In statistical methods, summarization sentences (Kupiec et al., 1995) were described using a Bayesian classifier to compute the probability that a sentence in a source document should be included in a summary. Yulia et al. (2008) proposed a language- and domain-independent statistical-based method for single-document extraction summarization. They shown that maximal frequent sequences, as well as single words that are part of Bigrams repeated more than once in the text, are good terms to describe documents. Gong and Liu (2001) proposes generic text summarization methods that create text summaries by ranking and extracting sentences from the original documents using latent semantic analysis to select highly ranked sentences for summarization.

In context relation method, cohesive properties consist of relations between expressions of the text is used. Lexical chains method, which was introduced in Barzilay and Elhadad (1997) uses the WordNet thesaurus for determining cohesive relations between terms (i.e., repetition, synonymy, antonymy, hypernymy and holonymy) and composes the chains of related terms. Text summarization based on Latent Semantic Analysis (LSA) technique (Gong and Liu, 2001; Yeh et al., 2005; Steinberger and Karel, 2006) was proposed to identify semantically important sentences. The basic idea is that the aggregate of all the word contexts in which a given word does and does not appear provides mutual constraints that determine the similarity of meanings of words and sets of words to each other.

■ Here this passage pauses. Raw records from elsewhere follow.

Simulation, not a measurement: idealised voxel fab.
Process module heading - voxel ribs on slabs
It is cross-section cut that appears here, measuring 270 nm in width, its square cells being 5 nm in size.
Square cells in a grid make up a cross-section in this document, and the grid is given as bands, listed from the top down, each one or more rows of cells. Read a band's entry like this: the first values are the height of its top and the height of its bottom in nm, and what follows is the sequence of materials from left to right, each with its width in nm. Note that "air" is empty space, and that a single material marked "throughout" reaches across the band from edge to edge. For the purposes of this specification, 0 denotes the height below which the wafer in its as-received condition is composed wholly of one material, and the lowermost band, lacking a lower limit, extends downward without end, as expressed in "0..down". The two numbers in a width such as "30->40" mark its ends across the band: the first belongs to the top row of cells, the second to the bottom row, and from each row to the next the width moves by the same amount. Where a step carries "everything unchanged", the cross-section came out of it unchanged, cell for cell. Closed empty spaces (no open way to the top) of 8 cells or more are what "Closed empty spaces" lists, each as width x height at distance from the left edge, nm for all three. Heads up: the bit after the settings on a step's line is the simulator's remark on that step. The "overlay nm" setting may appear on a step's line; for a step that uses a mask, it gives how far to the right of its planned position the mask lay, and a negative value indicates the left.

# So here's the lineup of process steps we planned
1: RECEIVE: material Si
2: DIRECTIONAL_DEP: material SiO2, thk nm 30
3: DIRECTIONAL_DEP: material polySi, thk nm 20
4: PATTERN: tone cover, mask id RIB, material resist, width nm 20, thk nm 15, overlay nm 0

Extraction methods can be unsuccessful to capture the relations between concepts in a text if a sentence is extracted without the previous context of the summary. We investigate an advantage of SRL that can capture the relationship between sentences and adapt it into our text summarization.

DATA SET AND PREPROCESSING

We used test documents from DUC2002 collection provided by DUC (2002) to create automatic single document summarization. Each document in DUC2002 collection is supplied with a set of human-generation summaries provided by two different experts. While each expert was asked to generate summaries of different length, we use only generic 100-word variants.

Currently, input document are of plain text format. There are four main activities performed in this stage: sentence segmentation, tokenization, stop word removal and word stemming. Sentence segmentation is performed by boundary detection and separating source text into sentences. Tokenization is separating the input document into individual words. Next, in stop words removal, which are those words which rarely contribute to useful information in terms of document relevance and appear frequently in document but provide less meaning in identifying the important content of the document are removed. Those words including articles, prepositions, conjunctions and some other high-frequency words, such as a, an, the, in, and, I, etc. The last step for preprocessing is word stemming. Word stemming is the process of reducing inflected or derived words to their stem, base or root form. In this study, we performed words stemming using Porter’s stemming algorithm (Porter, 1980). For example, a stemming algorithm for English should stem the words: compute, computed, computer, computable and computation to its word stem, comput.

THE PROPOSED METHOD

In our proposed method as shown in Fig. 1, we extract the important sentences in source text based on both sentence semantic similarity and sentence features. We split the document into sentences and phrase each sentence into frame(s) using a semantic role parser. Then, we calculate sentence semantic similarities based on both semantic role labeling and word relation discovery using WordNet. We perform text summarization based on General Statistic Method (GSM) (Suanmali et al., 2009) and combine them with the proposed method.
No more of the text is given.